This will be a very short diary. It basically reproduces below the fold a comment I made a few moments ago on another thread.
I am far too buried with the preparation for school to do a truly thoughtful diary. What I offer is my gut reaction about my priorities for a presidential candidate.
Do not read this as a comprehensive statement. It is a reaction to reading someone else's list of priorities for our government. I think I begin at a very fundamental level. And hence this diary.
My first priority is to save the Constitution.
and while it seems as if the best way of accomplishing that is to elect as Democrat president, given a choice between a Democrat who is not committed to that course, and whose track record is hostile to the Constitution at least as I see it, and given an opponent not nominally a Democrat who is committed by track record and verbal commitment to Constitutional restoration and protection, my choice would be clear.
I state that as a hypothetical. Given what I have said about track record, it would be exceedingly difficult to find a prominent Republican who would not already be disqualified. What is sad is how many Democrats have failed to meet the test of protecting the Constitution.
What is truly sad is the lack of clear statements by our presidential candidates which would
- reject the idea of signing statements as a backdoor veto
- reject the idea of the unitary executive in any form
- acknowledge the importance of checks and balances and separation of powers
- commitment to maximum defense of the Bill of Rights, pointing out that "protection" and "security" which overrides those is neither protection or security of America as we have known it
That is one reason I find it hard to motivate myself for a presidential race that is moving too quickly, and is too much about personalities, and not about us.
Some of the candidates have addressed pieces of this. Some are raising issues that need to be raised - about health care, about poverty, and so on.
But where is the clear statement of a commitment to the Constitution and the Bill of Rights? Where is the leader willing to inspire us on that fundamental ground?
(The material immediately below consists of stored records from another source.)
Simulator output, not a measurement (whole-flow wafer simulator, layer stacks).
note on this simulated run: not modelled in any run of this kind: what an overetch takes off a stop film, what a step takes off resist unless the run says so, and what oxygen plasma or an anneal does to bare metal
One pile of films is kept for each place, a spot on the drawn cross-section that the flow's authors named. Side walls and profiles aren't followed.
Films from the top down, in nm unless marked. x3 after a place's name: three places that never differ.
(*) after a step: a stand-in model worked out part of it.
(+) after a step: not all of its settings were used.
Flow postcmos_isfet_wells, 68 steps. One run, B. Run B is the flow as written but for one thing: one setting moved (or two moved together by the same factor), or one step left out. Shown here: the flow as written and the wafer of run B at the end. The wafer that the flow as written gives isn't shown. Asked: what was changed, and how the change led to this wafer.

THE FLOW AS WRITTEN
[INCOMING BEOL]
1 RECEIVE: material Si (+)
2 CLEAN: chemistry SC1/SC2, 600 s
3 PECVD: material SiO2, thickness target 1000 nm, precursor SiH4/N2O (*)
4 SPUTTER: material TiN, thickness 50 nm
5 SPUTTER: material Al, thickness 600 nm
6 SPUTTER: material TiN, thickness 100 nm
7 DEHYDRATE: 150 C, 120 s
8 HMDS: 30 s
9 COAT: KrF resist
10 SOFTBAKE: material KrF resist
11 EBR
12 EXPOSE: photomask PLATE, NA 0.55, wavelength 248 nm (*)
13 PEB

I think there is a window of opportunity to initiate a public discussion of what America means - it would be a rejection of racism, of political hatred, of using tragic events to accumulate power to oneself. It would challenge us to think about the meaning of our Constitution in light of our lack of equity, the deteriorating environment, the economic disparity. All of these matter.
But without an affirmation of our Constitutional system and a commitment to living by and reinvigorating the idea of liberty as expressed in the Bill of Rights, while simultaneously reaffirming that we as Americans ahve a common destiny with one another and with people around the world, the other things about which we content politically are the equivalent of rearranging the deck chairs on the Titanic while the band plays on. I do not need to hear "Nearer my God to Thee" as our democratic republic slowly sinks into oblivion. I do not need to think of the words of T. S. Eliot, that this is how the world ends, not with a bang, but with a whimper.
I wish I could say with confidence that I am wrong in my perceptions. All I can do is to wish as I always do with hope:
Peace.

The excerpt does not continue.